Now that the general election dust is slowly beginning to settle, there is a departing minister whom I want, perhaps surprisingly, to pay tribute to – and another person I would like to welcome into her new role in Government.
The person I want to offer praise to is Steve Webb, who lost his north Bristol parliamentary seat to a Tory challenger last week.
Webb was, without doubt, the most engaged pensions minister since the post was first created shortly after Tony Blair’s 1997 election victory.
Before then, other ministers were allocated pensions as part of a broader welfare portfolio. Yet despite Blair’s decision to create a specific office to deal with pensions in 1998, it is easy to forget how disdainfully the role was treated by Labour in the 12 years before Webb took it on.

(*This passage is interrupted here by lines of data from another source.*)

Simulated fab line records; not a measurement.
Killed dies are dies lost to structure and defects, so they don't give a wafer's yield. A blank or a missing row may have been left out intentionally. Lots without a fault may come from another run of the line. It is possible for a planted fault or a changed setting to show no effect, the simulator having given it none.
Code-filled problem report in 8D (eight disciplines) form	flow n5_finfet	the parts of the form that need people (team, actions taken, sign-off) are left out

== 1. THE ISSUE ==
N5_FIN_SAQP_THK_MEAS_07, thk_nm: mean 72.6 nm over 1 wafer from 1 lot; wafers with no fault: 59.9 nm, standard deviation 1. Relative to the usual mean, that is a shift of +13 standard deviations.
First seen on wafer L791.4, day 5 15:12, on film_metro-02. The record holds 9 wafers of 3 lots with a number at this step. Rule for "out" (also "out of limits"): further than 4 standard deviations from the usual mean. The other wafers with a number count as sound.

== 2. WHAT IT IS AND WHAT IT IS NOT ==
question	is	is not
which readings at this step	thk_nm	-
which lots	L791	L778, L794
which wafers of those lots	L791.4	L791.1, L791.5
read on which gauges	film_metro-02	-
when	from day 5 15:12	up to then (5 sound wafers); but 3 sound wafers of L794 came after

Starting with John Denham in 1998, who barely survived five months in office, and ending with Angela Eagle’s 11-month stint in the job, a total of 12 ministers were appointed between 1998 and 2010, one of them twice. None lasted more than two years, most far less time then that.
For a long while it seemed as if being pensions minister was a way of paying someone a large ministerial salary for a short period and not expecting much of them.
Often this was part of a sub-plot of musical chairs in which personal and political factions were rewarded – or penalised – for their loyalty to various key figures in the Labour Party, including Tony Blair, Gordon Brown and even, unbelievably, John Prescott.
If you appoint someone to that office for say, 15 months, you are clearly not requiring them to engage with the subject in any meaningful sense. You certainly are not expecting anyone to radically redraw the retirement map for the next 30 years. Unsurprisingly, none of Webb’s predecessors disappointed in that respect.
In complete contrast, Webb had a vision for pensions and retirement planning in the UK that far outstripped previous incumbents. He almost single-handedly elevated pensions into a subject that resonated with the general public, particularly the decision to allow retirees far greater access to cash in their savings pots.
Webb could be infuriatingly disingenuous. His comment about not being too bothered if the money liberated as a result of the government’s pension reforms were used to buy Lamborghinis was one such example.
A failure to join the dots of his reforms and come up with a more robust system of advice to newly-retired people than Pension Wise, which looks to be a recipe for disaster, is another.
Inevitably, there was also some ministerial grandstanding. For example, Webb’s announcement in March 2014 of an end to so-called “rip-off charges” and hidden costs for pensions, with the introduction of a 0.75 per cent price cap for default funds in qualifying occupational pension schemes. The new rules came into effect in April this year.
There were only two problems with such an announcement. The first was it was limited to default funds, most of which are run on a semi-passive basis anyway. If you are going to stick your money into what is to all intents and purposes a passive fund, Fidelity’s tracker, not to mention those from several other managers, charge half that amount.
The second point, as made by Hargreaves Lansdown’s pensions guru Tom McPhail, is the average charge for a workplace contract-based pension was then 0.84 per cent a year. So the government was only driving down the cost of pensions by less than 0.1 percentage point for a typical pension scheme.
Nor was Webb prepared to tackle the underlying issue of dormant pension schemes, both occupational and private ones, many of which charge far in excess of the rather pathetic price cap he announced last year. Tens of billions of pounds are held in such schemes and reform in this area is painfully slow.
Still, better Webb than most of the non-entities who preceded him. Finding a successor to him will be hard.
Which leads me to Ros Altmann, whose elevation to the Upper House and appointment as a prospective “consumer protection minister” was announced midway through the election campaign itself.
I am pleased for Ros, whom I greatly admire – although her subsequent breathless email to hundreds of financial journalists and other contacts telling us all how important it was to vote Conservative seemed a bit naïve. I am sure her enthusiasm for the Tories was genuine, it just reminded me of the Mrs Merton interview with Debbie McGee, wife of “millionaire Paul Daniels”.
Her appointment also reminds me of Gordon Brown’s so-called “government of all the talents” in 2007, in which he appointed former CBI chief Digby Jones as trade minister.
Years later, Jones wrote of his time in office: “The entire place was risk averse, so that the most common advice all too readily accepted by career politicians not wanting to blot their ministerial-progress copybook was to do nothing. And I never managed to change that.
“But what I hadn’t expected was the omnipotent suffocation by process and the obligatory emasculation of original thought and initiative. The governmental machine demanded complete obedience in a way which anyone outside the Westminster bubble wouldn’t have believed.”
I wish Ros well and hope she does not suffer the same fate.